I Begin my Journey To The Dark Side
I am working on something sneaky.
We have this thing called the hockey-stick effect where we sell most of our volume at the end of the month. The accumulation of orders is mild in the first three weeks of the month relative to the last month, hence the image of a hockey stick (laid on its side). Since the capacity of the factory to produce is more or less a straight line, this means that we get over our capacity at the end of the month (and especially, the end of the quarter), and we remain behind for a week or two. So even when orders are coming in at a lower level in the first weeks of the month, we are working our way through backlog.
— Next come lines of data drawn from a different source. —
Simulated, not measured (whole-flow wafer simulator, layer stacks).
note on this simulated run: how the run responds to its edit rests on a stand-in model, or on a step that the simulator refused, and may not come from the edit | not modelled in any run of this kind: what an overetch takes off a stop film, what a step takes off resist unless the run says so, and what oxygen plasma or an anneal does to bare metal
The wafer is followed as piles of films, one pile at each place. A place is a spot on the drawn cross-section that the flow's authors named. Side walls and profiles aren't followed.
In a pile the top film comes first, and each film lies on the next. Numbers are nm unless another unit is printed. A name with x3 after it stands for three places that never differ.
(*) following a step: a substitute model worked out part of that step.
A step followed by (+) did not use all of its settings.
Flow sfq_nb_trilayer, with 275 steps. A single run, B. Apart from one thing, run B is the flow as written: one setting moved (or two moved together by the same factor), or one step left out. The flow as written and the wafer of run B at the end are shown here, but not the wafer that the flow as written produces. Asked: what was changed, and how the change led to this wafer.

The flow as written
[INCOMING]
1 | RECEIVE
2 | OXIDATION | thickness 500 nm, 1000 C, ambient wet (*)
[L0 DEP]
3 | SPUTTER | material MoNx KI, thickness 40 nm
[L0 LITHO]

It occurred to me that if we could give our customers a financial incentive to place their orders before they wanted them shipped, by about a month, we could more successfully build ahead and keep shipments moving. The problem turned out to be that the sales force has no incentive to get the customers to book orders in advance. That is, the sales force is not measured on whether the booked order ships on time (that’s the factory’s problem); they are actually paid on margin. Of course they are still pushed by their supervisors to meet sales targets by the end of the month, and especially the end of the quarter. So this means the sales teams hold out to keep their paychecks fat, then fire sell and the end of the month.
The discounting is mostly done on terms of payment, which I think still lets the salesmen keep their bonus (while hurting the company’s cash flow). To a considerable extent, it is just convenient for customers to order at the end of the month when they know our prices and terms will be as good as they get, and they know how much money they have left in their budgets. But whatever leverage the sales force has, it will not and cannot reserve that only for scheduled orders because they must make their sales targets. If we say you get discount X or terms Y for future-scheduling your orders, we will wind up giving the same terms with no strings attached except “book this month” when a financial period comes to a close behind target.
So how can I work an incentive in for future scheduled orders without rebuilding our entire sales strategy and corporate culture?
My idea is this. Do not allow customers to make any modifications whatsoever to their future-scheduled order once booked. No tweaking the quantities. No adding a few more items. No removing items. No changes. Then, any modifications to the order that are requested have to be booked under the more favorable (for our company) terms and prices.
You see, if our customers were able to predict a month out exactly what they need, they would already be telling us. Our forecast accuracy is lousy. Therefore, our customers don’t know exactly what they need.
So they would then have a choice: sit tight and take exactly what they ordered (reducing the sudden changes to production schedules) or pay more to change their mind at the last minute–at a higher rate to the salesperson.
It’s a hook. Offer the discount on the gamble they will need to change their order later. But how likely are they to change their minds later?
It’s hard to say for sure. Behavior would change once you bias the choice as described. But what I need before I even pitch my idea to sales is some baseline figure for how often it happens now. I ran some numbers. I think the number is high enough.
I have begun thinking of ways to stick it to the customer while offering a deal. I may go far in the business world.